Dipula reports improved metrics, hones in on solar
JSE-listed real estate investment trust Dipula Income Fund has reported improved operational and financial metrics, as well as strategic gains in a period that marked the first phase of its new solar PV initiative roll-out for the six months ended February 29.
Dipula’s revenue grew by 9% and its net property income by 6%, which the company says highlights efficient operations supported by rental growth.
While rental income remained under pressure, with some rentals still reverting to market owing to the persistent challenging conditions in the office sector, Dipula achieved a 2% increase in rental income.
The company says its net income growth was supported by Dipula’s “tight check” on expenses, which increased modestly relative to inflation levels. Dipula’s net asset value increased by 2% to R6-billion.
Higher interest rates, however, worked against Dipula’s gains, resulting in a 3% decrease in interim distributable earnings a share.
The declared dividends amounted to 90% of distributable earnings.
As at February 29, Dipula’s portfolio was valued at about R9.8-billion. This was as a result of higher valuations at the end of August 2023. The portfolio is comprised of 166 properties with a total gross lettable area of 879 007 m2.
About R59-million was invested in refurbishments and redevelopments during the period.
The group says it is planning to invest a further R180-million in capital expenditure (capex) in the short to medium term. This will be funded from existing cash resources, new debt and capital recycled from disposals.
During a results presentation held on May 14, CEO Izak Peterson described the retail sector as the “star performer,” noting that Dipula had achieved positive turnover rates in all its retail categories for the period.
Moreover, Dipula reported that the board had approved an interim gross dividend for the six months to February 29 of 24.58c a share.

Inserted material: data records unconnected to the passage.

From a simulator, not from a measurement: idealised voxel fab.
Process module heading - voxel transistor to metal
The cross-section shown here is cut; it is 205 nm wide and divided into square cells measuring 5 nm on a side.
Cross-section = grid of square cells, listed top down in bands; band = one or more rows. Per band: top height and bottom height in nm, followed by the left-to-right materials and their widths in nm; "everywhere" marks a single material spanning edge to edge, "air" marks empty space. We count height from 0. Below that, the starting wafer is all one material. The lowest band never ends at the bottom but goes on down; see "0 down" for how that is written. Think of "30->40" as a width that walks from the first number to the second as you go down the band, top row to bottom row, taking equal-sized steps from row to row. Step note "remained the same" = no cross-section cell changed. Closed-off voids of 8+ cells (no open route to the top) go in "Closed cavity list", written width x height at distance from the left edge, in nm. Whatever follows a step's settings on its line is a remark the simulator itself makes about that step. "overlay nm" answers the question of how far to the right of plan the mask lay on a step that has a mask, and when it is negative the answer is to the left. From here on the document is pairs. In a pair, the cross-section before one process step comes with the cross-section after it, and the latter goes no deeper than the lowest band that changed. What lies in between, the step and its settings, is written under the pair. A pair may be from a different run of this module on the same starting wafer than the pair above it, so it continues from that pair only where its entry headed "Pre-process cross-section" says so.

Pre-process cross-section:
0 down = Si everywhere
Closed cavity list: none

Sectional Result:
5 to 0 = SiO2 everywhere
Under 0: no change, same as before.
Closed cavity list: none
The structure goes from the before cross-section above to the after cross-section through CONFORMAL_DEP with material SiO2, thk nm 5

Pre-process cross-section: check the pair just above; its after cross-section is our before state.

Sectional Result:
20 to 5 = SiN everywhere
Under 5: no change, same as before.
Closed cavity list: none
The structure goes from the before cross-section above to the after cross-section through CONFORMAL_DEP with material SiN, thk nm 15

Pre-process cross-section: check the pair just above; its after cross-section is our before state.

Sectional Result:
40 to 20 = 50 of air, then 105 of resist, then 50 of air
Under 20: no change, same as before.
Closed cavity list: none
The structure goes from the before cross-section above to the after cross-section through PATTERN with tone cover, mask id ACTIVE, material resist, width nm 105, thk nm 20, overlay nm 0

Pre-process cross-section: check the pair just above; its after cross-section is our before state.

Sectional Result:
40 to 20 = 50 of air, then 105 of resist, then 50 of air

Meanwhile, during the six months under review, Dipula awarded a contract for 5.3 kW of solar projects at nine of its properties in the first phase of its solar roll-out. Dipula is investing R50-million in this phase, which is anticipated to be completed before the end of August.
PROSPECTS
Dipula says it anticipates stable conditions for the rest of the financial year to August 31 and an improved performance in 2025 as it completes various capital projects.
“Just looking ahead, you know, we basically expect the second half to be very similar to this first half, but we definitely look forward . . . to more exciting times as our capex rolls off into 2025,” said Peterson.
Dipula notes that, while there is little evidence to suggest that the economic prospects for South Africa will improve in the short term or that the structural issues facing South Africa will be addressed in the foreseeable future, the company will continue to focus on “controlling the controllable“ and being of service to its tenants and other stakeholders.
“We are focused on reducing vacancies, driving efficiencies and retaining solid balance sheet strength. Prudent capital allocation decisions are paramount in these times of scarcity of capital and tough trading conditions,” it reports.